In Spent , editor Kerry Cohen opens the closet doors wide to tales of women’s true relationships with shopping, from humorous stories of love/hate relationships with the mall to heartbreaking tales of overspending to fix relationships. With a contributor list that includes notable female writers like Emily Chenoweth, Ophira Eisenberg, Allison Amend, and Aryn Kyle, the essays each shine light on the particular impact shopping has on all of us. Whether they’re cleaning out closets of loved ones, hiding a shoplifting habit, trying out extreme couponing, dividing up family possessions, or buying a brand-new car while in labor, the book’s contributors vacillate between convincing themselves to spend and struggling not to. This illuminating anthology links the effects shopping has on our emotions-whether it fills us with guilt, happiness, resentment, or doubt-our self-worth, and our relationships with parents, grandparents, lovers, children, and friends.
Kerry Cohen is the author of Loose Girl: A Memoir of Promiscuity; Seeing Ezra: A Mother’s Story of Autism, Unconditional Love, and The Meaning of Normal; Dirty Little Secrets: Breaking the Silence on Teenage Girls and Promiscuity; as well as three young adult novels – Easy; The Good Girl; and It’s Not You, It’s Me. Her essays have been featured in The New York Times' "Modern Love" series, The Washington Post, Brevity, Literary Mama, and many other journals and anthologies.
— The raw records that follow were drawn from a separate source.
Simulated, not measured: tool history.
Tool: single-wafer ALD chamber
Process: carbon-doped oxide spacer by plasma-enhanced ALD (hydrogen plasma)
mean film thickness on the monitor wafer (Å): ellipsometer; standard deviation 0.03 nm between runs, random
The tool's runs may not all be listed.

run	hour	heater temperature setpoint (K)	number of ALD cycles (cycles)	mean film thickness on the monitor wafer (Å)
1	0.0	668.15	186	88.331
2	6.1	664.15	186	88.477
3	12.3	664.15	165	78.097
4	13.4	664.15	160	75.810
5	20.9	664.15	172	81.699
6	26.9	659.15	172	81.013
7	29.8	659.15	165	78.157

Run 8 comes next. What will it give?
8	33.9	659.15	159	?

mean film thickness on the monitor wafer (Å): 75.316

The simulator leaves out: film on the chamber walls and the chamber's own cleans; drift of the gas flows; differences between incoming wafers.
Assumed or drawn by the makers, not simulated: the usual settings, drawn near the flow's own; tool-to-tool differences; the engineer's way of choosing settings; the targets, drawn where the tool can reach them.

It’s not really any surprise that the essays contained within the aptly named anthology, Spent: Exposing Our Complicated Relationship with Shopping (Edited by Kerry Cohen) are all penned by women. Not to feed into sexist stereotypes, but in the immortal words of Chris Rock, “women be shoppin'”. And that’s kind of where the whole “ha, a book about women liking to shop” notion ends. Because this isn’t really that kind of book at all. As matter of fact, not a single one of the 31 essays in this book really falls into the “I-like-shopping-because-I’m-a-woman-and-that’s-what-I’m-supposed-to-like-to-do-for-fun” category. On the contrary, there are a surprising amount of essays about just the opposite, women who loathe having to shop, at least for the traditional feminine staples (shoes, clothes, bags, makeup).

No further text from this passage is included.